Think about your investor pitch for a minute. Does it tell a compelling and believable story, one in which good ultimately vanquishes evil? Is your hero relatable and your enemy hateable? Does the end of your pitch deserve a standing ovation?

Those questions aren’t as silly as they seem.

From the first slide of your deck to the last, your startup should be the protagonist in a tale of rebellion against an entrenched empire. The antagonist is the problem you’re attempting to solve, with all of its dark-side pain and frustration neatly translated to time and dollars.

The rest of the deck covers your battle plan, your ragtag army, your innovative new weapons, and exactly how you’re going to navigate the trenches to take out the space station by firing a couple of torpedos into a shaft no bigger than two meters.

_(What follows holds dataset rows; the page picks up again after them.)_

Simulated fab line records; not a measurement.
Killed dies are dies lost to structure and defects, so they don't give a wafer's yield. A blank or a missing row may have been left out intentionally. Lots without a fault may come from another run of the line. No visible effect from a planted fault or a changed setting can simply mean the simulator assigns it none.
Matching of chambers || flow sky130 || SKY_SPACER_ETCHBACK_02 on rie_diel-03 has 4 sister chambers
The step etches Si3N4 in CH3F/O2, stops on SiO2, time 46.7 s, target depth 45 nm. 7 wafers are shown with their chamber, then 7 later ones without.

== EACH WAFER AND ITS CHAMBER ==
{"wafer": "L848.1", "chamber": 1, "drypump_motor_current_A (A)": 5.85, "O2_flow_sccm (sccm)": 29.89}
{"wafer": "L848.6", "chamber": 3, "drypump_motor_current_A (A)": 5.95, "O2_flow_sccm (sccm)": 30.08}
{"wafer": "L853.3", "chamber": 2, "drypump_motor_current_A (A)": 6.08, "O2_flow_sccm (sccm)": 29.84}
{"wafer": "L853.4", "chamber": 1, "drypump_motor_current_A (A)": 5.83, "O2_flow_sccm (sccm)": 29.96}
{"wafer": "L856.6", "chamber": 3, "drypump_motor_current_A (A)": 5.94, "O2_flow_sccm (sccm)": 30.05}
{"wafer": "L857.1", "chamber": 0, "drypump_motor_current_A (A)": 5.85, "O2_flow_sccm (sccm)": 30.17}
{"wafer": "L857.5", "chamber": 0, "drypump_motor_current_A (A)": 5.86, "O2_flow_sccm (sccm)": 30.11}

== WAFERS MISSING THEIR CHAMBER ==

Here’s the thing: While a story-driven startup is a recent trend that aims to push all the right psychological investor buttons, unlike some of the more iconic stories we’re all familiar with, you can’t just hide the science and the data behind futuristic terms and emotional twists.

Even when you can tell an Oscar-worthy growth story to investors, you need the calculus to explain exactly how a couple of magic, glowing rocks will find an unprotected target that can cause a chain reaction that destroys a planet-sized fortress.

In other words, you have to explain, in detail, exactly how the Force works.

This is because a good story means success in the market, while good calculus proves your theorem. For your business model and your pitch to succeed, you need to nail both.

Let’s talk about how to do that.

More From Joe ProcopioYou Need to Secure the Money End of Your Startup Right Now

 

But First: A Word About the Connection-Driven Pitch

It is no secret that whether your pitch is story-driven or calculus-driven, the easiest way to land an investor is either through an existing relationship or by spring-boarding off of a prior success.

I’m not here to tell you that all it takes is a silver tongue and a half-baked app idea soaked in mythological plot devices to raise VC money. In fact, I’ll go the opposite way.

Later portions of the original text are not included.